In his new political positions, and encouraged by his advisers, Walpole introduced the sinking fund, a device to reduce the national debt. [26] The Cabinet of which he was a member was often divided over most important issues. Normally, Walpole and Townshend were on one side, with Stanhope and Charles Spencer, 3rd Earl of Sunderland on the other. Foreign policy was the primary issue of contention; George I was thought to be conducting foreign affairs with the interests of his German territories, rather than those of Great Britain, at heart. The Stanhope–Sunderland faction, however, had the King's support. In 1716 Townshend had been removed from the important post of Northern Secretary and put in the lesser office of Lord Lieutenant of Ireland. [27]

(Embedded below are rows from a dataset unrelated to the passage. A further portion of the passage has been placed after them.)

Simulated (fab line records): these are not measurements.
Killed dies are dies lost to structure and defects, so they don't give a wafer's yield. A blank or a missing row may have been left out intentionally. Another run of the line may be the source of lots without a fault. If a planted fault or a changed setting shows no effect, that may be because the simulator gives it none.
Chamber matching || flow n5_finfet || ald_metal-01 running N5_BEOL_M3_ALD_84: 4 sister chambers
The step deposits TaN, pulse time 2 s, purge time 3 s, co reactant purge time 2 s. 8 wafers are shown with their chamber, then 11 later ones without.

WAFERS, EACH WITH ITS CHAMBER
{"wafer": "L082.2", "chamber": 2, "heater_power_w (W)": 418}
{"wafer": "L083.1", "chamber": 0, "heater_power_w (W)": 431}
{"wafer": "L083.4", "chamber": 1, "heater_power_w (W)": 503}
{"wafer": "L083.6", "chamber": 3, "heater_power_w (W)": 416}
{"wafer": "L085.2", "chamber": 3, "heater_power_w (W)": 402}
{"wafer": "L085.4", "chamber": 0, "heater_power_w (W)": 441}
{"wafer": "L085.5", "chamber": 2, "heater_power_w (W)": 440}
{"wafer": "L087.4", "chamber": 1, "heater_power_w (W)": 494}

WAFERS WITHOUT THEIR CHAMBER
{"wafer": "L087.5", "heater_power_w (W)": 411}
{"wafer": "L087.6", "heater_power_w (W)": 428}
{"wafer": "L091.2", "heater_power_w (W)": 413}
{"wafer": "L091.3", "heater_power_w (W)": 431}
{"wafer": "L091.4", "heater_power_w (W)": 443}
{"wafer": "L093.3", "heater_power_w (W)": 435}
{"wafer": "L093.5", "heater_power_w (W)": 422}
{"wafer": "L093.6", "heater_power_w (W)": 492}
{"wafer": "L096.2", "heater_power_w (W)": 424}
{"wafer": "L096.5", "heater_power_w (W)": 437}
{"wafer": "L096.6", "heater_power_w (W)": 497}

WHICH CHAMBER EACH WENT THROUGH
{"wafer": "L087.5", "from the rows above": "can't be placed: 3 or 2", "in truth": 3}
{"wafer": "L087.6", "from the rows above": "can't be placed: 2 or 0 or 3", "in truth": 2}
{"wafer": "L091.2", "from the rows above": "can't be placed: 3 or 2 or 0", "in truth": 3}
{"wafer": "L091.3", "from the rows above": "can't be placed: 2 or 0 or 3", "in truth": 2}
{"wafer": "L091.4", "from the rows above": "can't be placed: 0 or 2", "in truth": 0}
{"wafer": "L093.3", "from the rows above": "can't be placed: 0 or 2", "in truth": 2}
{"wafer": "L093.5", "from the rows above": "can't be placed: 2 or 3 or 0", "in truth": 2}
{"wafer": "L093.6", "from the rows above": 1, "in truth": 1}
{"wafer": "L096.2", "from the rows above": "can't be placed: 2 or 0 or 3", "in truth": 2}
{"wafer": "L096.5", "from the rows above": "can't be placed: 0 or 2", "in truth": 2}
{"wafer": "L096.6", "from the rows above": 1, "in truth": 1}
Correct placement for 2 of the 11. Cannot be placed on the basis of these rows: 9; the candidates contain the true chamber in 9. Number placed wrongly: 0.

Even this change did not appease Stanhope and Sunderland, who secured the dismissal of Townshend from the Lord-Lieutenancy in April 1717. [27] On the next day, Walpole resigned from the Cabinet to join the Opposition "because I could not connive at some things that were carrying on", [28] and by joining the opposition he did not intend "to make the king uneasy or to embarrass his affairs." [29] This began the Whig Split, dividing the dominant party for three years. In the new Cabinet, Sunderland and Stanhope (who was created an Earl) were the effective heads.[ citation needed ] Walpole reversed his earlier support for the impeachment of Robert Harley, the former first minister, and joined with the Tory opposition in securing an acquittal in July 1717. [30]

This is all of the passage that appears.